I think maybe you're just ignoring half of what I'm saying. I think today's ISPs are offering telecommunications services (by virtue of owning the last-mile physical infrastructure), usually with some information services on top. I simply refuse to pretend that putting both under the same price tag makes the telecommunications service stop existing in the eyes of the law.
You wish I was making a wrong determination of mutually-exclusive A vs B, when I'm arguing for A+B over B with magically disappearing A.
I understand what you're saying. I even agree with it: I think, in 2025, that is clearly a more sensible target for legislation†; that's what I'd expect a court to say those words meant, if they were written today. But they weren't written today. They were written in 1996, in the context of a bill deregulating local POTS phone service, and the 1996 context is the one the statute will be read in --- especially since the statute doesn't explicitly authorize any of what the FCC purported to do here!
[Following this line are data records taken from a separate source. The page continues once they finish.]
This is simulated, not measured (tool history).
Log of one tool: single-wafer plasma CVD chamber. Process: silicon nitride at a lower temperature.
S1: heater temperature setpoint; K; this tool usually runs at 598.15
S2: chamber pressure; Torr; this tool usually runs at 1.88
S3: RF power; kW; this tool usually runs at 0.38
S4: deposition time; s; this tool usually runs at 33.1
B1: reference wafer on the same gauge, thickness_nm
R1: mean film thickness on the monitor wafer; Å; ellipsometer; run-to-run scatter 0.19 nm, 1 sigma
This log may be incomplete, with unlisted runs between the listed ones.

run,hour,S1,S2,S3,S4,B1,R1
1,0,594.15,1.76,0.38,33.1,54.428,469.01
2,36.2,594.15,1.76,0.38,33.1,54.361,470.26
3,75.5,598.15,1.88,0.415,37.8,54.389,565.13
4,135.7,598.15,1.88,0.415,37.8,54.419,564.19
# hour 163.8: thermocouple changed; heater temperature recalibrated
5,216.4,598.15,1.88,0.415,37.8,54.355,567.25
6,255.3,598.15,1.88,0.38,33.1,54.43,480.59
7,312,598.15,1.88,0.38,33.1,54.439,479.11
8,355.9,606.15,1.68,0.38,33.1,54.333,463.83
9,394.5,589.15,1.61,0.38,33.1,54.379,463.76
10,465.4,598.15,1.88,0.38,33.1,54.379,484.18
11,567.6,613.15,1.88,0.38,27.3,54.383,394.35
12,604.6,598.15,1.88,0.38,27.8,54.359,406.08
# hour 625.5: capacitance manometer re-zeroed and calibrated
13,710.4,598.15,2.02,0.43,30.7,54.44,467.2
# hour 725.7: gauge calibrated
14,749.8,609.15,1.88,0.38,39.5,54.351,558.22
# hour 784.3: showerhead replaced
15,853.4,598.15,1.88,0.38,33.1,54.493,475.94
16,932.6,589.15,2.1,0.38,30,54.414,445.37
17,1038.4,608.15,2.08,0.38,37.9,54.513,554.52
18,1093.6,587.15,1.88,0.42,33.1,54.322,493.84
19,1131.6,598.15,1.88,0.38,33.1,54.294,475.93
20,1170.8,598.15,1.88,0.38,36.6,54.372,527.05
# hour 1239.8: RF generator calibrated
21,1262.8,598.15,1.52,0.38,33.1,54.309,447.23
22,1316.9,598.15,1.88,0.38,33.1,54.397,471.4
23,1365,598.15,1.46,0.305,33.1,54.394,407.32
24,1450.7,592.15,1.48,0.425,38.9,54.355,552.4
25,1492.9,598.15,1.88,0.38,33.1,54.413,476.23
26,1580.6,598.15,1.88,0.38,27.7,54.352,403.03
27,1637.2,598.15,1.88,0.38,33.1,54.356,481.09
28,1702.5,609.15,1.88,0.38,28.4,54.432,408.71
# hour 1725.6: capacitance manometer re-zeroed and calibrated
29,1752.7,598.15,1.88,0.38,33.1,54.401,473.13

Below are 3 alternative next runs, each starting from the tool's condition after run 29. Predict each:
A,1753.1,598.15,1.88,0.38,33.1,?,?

One reason I'm pretty confident with my argument here is that I'm simply restating what the appeals court decision actually says; as passionately as you might want to argue to the contrary, the FCC's interpretation of the statute has been overturned. The Supreme Court seems extremely unlikely to pick this up, not least since the court already ruled in this direction in Brand X.
† Not that I think that would be good legislation! I think all of this is a bit silly.
> that is clearly a more sensible target for legislation†; that's what I'd expect a court to say those words meant, if they were written today.
You're acting like because ISPs of 1996 fit the definition of an information service in 1996 every org claiming to be an ISP should always be classified as an information service even if their roles in society radically changed.
If a law targets people aged 21 and up, and several years passed, you don't then say "well back when this law was written you weren't 21 so you somehow aren't in this definition", no, you look at the language of the law and see how it applies to the people today.
In that same vein we should look at what an ISP does today, look at the words in the law as written, and decide which bucket they belong in: information service or telecommunications service. And they really don't do a damn thing like what an ISP did as an information service did in 1996. And they're also now largely those RBOCs that were targeted as telecommunications services and have the same market complications as they did back then.
> In short, an “information service” manipulates data, while a “telecommunications service” does not.
In 1996 I'd agree that people subscribed to a particular ISP because of how they manipulated data. These days nobody uses any of the information services provided by an ISP, they're entirely vestigial and ignored. Nobody cares about the ISPs portal or their email services or whatever and they shut down their newsgroups and what not ages ago. All they use their ISP for is to telecommunicate, not to manipulate their data.
You're acting like because ISPs of 1996 fit the definition of an information service in 1996 every org claiming to be an ISP should always be classified as an information service even if their roles in society radically changed.
So if a company that on paper was GTE started selling hot dogs from a cart they wouldn't be subject to food regulations right? Because they're an information service, not a food vendor!
Or maybe we should apply the laws as they are today to the actions organizations are today instead of imaging what they were in '96 and thinking they've never changed.
> In short, an “information service” manipulates data, while a “telecommunications service” does not.
I will forever respond to your comments with this quote until you really answer how an ISP substantively manipulated my POST request to Hacker News. This is the standard the court gave us. Tell me how my ISP is an information service here.
There aren't Internet neutrality regulations. If there was a statute requiring net neutrality, you would have a point. The FCC invented their regulations out of whole cloth, and they were never granted that authority by Congress, which is why those regulations were just overturned. Yes: if AT&T, Bell Atlantic, Comcast, the Longmont Colorado municipal fiber network, Moviephone, or the Chicago Public Library decided to start selling hot dogs from a cart, they would be subject to food regulations, because those exist.
Since the FCC's entire premise for coming up with neutrality regulations was that they were granted this authority by the text of the Telecommunications Act, it matters a great deal that the Act never mentions ISPs at all, and chiefly concerns itself with deregulation of local POTS phone service.
This strategy you have of deciding that ISPs are bad and Net Neutrality is good and then working backwards to how the law should work is always, always going to disappoint you.
You wish I was making a wrong determination of mutually-exclusive A vs B, when I'm arguing for A+B over B with magically disappearing A.